Rain began to fall just before the first pitch, showers moved through on and off throughout the game, and just before the top of the fifth play had to be halted for 15 minutes after lightning was spotted nearby.
Yet despite it all, the players persisted. Baseball was officially back.
"We're playing baseball, that's what's most important," said Rowley manager Jeff Wood, whose team won 6-1 on a combined no hitter by pitchers Tim Cashman, Kyle Greenler and Garrett Hudson. "Certainly the way we threw the ball I have to be happy about that. Bats took a little while, we kind of expected that, but I thought overall we played a solid game for getting out in the middle of July for the first time all year."
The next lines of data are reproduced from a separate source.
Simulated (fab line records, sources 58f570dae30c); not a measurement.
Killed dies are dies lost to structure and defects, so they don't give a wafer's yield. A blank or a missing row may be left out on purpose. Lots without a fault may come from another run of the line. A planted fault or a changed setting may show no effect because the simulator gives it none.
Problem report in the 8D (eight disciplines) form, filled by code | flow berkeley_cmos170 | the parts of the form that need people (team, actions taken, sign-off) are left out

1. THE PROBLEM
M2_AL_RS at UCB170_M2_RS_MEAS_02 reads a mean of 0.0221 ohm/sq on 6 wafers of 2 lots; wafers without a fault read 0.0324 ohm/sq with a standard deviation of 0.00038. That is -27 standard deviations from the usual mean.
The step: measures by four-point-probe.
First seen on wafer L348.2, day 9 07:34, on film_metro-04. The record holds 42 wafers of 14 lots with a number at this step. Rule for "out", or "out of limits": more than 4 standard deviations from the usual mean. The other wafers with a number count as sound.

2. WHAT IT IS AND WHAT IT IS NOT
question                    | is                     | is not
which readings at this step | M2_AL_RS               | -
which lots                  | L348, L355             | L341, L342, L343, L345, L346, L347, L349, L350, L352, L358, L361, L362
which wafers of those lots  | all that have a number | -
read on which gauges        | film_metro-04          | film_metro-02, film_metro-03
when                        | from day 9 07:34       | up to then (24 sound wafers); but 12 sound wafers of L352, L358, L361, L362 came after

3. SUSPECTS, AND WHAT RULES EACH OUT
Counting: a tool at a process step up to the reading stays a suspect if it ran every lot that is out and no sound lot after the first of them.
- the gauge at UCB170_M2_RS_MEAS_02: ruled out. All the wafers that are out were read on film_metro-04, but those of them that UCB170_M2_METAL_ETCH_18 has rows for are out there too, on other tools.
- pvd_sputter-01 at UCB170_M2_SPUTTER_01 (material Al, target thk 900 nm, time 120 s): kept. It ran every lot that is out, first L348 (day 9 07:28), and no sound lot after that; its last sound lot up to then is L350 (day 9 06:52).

Despite the months-long layoff, the Rams were sharp defensively, and all three pitchers were lights out. Cashman, the former Triton and Merrimack College standout, pitched four perfect innings before giving way to Georgetown's Greenler. The Elon sophomore, who pitched 19.0 innings with a 3.79 ERA this spring before the season was canceled, threw two scoreless innings with four strikeouts despite the lightning delay interrupting his warmup.
"I've been excited all week to come back and play baseball, it's my life basically," Greenler said. "I went out there in warmups and a lightning bolt comes right as I'm about to start, so I have to wait a couple more minutes before I could go, but it felt alright, just got to get back to normal."
Hudson finished the job in the seventh, allowing an unearned run on a walk and two fielding errors. Wood said this was the first no hitter the Rams had recorded that he could remember recently.
"It's been a while. This is grown men with metal bats, it's hard to get a no hitter in these leagues," Wood said. "Timmy Cashman, Greenler and Garrett Hudson, all three of them threw the ball really well, and under the conditions, you've got a wet mound, a wet ball, they really threw the ball well and that should be a strength of ours this year, we've got a lot of arms."
While everybody was thrilled to be back out playing baseball despite the rain, it was clear that many players were still rusty. Rowley only recorded three hits, with the majority of the offense coming courtesy of Beverly's 11 walks. After four clean innings, things came unglued for the Giants in the fifth, when the Rams scored three runs without recording a hit thanks to four walks and a grounder to first that resulted in two runs scoring.
Rowley tacked on three more runs in the bottom of the sixth, leading off with a Joe White hit followed by five walks in the next six at bats, including three in a row with the bases loaded. Beverly got out of the jam with an inning ending double play but couldn't rally in the top of the seventh.